Location: 200 Bourke St Melbourne
Capacity: 932, 750, 221.
Hoyts Midcity was the second major complex built by Hoyts in Melbourne. It opened in 1970 the year after the Cinema Centre just up the road. These two complexes were built to replace the large single screen cinemas that Hoyts were operating in the CBD: Regent, Plaza, Esquire, Paris, Atheneum and earlier, the Capitol. It is of interest to note that six years after Midcity opened the Esquire and Atheneum were still running!
Hoyts Midcity in 1989. To the left can be seen the Village City Centr and further left the former Hoyts Esquire (facade hidden) it was the first Hoyts cinema in 1905.
It opened as a twin and the theatres were allocated the numbers 4 & 5. This was the continuation of Hoyts cinemas One, two and three that were located at the Cinema Centre one block up the street. Tora, Tora, Tora was the opening attraction. By todays standards the theatres were large seating 932 and 750. The style of both was pleasant and good sighlines from all parts of the large auditoriums was to be had. In the 1970's Midcity enjoyed strong business, but by the late 1980's, suburban multiplexes had eroded much of its former trade. Hoyts closed the site in 1991. Today it is run as a Chinese cinema with the screens brought forward to make the cinemas much more intimate.
One of the two large auditoriums at Midcity. The deeply curved screens ran a lot of 70mm over the years. I can almost still hear "Apocolypse Now" and "Silverado".
In 1976 Hoyts took part of the foyer and turned it into the third screen naming it cinema 6, cinema 4 was renamed cinema 7 a few years later when Cinema Centre added a forth screen - confusing ain't it!. It seated 221 and had one of the smallest screens imaginable. What was even more unusual was the projection box. To maximise the seating, Hoyts bought a newspaper stand in the arcade below and built a projection room in it. The light from the Philips FP20 hit a mirror and went 40 feet up a shaft to another mirror and then through a porthole and onto the screen! It was not easy to focus. The door opened right onto the arcade and many shoppers were startled to see a projectionist in the middle of an arcade.

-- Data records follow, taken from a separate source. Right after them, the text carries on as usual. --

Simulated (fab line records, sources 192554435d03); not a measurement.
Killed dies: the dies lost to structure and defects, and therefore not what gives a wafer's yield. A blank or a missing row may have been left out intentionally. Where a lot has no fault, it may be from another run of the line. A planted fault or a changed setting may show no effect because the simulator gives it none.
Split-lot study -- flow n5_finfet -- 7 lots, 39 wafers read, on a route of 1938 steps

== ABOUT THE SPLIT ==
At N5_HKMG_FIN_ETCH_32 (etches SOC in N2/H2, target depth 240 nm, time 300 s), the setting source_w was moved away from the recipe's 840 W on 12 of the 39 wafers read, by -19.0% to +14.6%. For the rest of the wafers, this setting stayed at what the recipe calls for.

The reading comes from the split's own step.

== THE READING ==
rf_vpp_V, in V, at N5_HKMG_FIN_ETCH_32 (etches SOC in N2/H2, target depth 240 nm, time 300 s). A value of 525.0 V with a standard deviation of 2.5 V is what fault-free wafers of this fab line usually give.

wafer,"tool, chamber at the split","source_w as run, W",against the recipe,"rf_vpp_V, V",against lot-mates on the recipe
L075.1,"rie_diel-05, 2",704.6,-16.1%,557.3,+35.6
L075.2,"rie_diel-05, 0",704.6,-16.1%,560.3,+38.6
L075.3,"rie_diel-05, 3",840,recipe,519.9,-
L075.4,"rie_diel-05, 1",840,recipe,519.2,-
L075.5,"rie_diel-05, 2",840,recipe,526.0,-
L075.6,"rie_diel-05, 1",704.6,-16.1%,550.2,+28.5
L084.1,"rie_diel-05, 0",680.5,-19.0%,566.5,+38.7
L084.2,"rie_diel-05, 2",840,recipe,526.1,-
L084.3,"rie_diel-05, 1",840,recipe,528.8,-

The main projection room for cinemas 5 (right) and 7 (left). Platters in the centre are Philips, projectors are Cinemeccanica Victoria 8 with Xebex lamphouses for cin 5 and Cinemeccanica verticles for cin 7. Automation was Cinemation Mark IV and sound was Dolby CP100. Both projectors were used with the ads and trailers on a spool on the first machine and then an automatic changeover to the feature on the second. Slides were large glass format Cinemeccanica GPR 4.
Buddy mans the projectors in Midcity 7 on closing night in 1991. Apologies for the poor focus, but as you can see, I didn't take the photo!